Such was the dignified and yet pathetic swan-song of the dying Manchu dynasty. Whatever our political sympathies may be, we are not obliged to withhold our tribute of compassion for the sudden and startling collapse of a dynasty that has ruled China—not always inefficiently—for the last two hundred and sixty-seven years.
The Abdication Edict can not fail to be of interest to students of the science of politics. The Throne itself is converted into a bridge to facilitate the transition from the monarchical to the republican form of government. The Emperor remains absolute to the last, and the very Republican Constitution, which involves his own disappearance from political existence, is created by the fiat of the Emperor in his last official utterance. Theoretically, the Republic is established not by a people in arms acting in opposition to the imperial will, but by the Emperor acting with august benevolence for his people's good. The cynic may smile at the transparency of the attempt to represent the abdication as entirely voluntary, but in this procedure we find something more than a mere "face-saving" device intended for the purpose of effecting a dignified retreat in the hour of disaster.
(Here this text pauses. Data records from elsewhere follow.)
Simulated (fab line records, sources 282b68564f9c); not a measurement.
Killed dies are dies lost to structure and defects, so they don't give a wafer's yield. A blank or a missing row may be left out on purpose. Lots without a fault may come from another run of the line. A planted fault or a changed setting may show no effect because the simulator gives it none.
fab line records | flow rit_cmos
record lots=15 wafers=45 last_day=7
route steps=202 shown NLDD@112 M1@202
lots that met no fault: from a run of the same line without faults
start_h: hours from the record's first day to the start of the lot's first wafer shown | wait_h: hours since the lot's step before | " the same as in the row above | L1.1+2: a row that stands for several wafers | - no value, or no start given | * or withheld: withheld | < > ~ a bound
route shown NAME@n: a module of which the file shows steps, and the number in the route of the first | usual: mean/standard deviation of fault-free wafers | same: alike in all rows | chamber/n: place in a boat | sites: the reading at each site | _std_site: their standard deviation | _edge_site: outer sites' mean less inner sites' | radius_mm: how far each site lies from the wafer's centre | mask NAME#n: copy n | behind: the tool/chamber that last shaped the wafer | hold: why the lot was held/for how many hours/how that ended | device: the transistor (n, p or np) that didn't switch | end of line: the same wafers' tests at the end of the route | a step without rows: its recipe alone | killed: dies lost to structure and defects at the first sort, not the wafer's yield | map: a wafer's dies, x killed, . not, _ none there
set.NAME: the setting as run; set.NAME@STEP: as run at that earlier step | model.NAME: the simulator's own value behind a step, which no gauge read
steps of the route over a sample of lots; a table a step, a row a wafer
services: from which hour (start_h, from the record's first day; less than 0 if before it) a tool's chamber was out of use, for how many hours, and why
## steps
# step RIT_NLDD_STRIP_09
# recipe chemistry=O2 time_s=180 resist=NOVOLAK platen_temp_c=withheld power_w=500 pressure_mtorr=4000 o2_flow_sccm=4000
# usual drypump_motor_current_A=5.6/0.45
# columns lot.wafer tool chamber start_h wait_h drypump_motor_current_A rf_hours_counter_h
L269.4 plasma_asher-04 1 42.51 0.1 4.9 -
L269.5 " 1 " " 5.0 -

Perhaps the greatest interest of the decree centers in its appeal to the wisdom of the national sages, and its acceptance of their theory as to the ultimate seat of political sovereignty. The heart of the drafter may have quailed when he wrote the words that signified the surrender of the imperial power, but the spirit of Mencius guided his hand. It now remains for us to hope that the teachings of the wise men of old, which have been obeyed to such momentous issues by the last of the Emperors, will not be treated with contempt by his Republican successors.
TAI-CHI QUO
The entire civilized world, as well as China, is to be heartily congratulated upon the glorious revolution which has been sweeping over that vast ancient empire, and which is now practically assured of success. "Just as conflagrations light up the whole city," says Victor Hugo, "revolutions light up the whole human race." Of no revolution recorded in the world's history can this be said with a greater degree of truth than of the present revolution in China. It spells the overthrow of monarchy, which has existed there for over forty centuries, and the downfall of a dynasty which has been the enemy of human progress for the last two hundred and seventy years. It effects the recognition and establishment of personal liberty, the sovereignty of man over himself, for four hundred and thirty-two million souls, one-third of the world's total population.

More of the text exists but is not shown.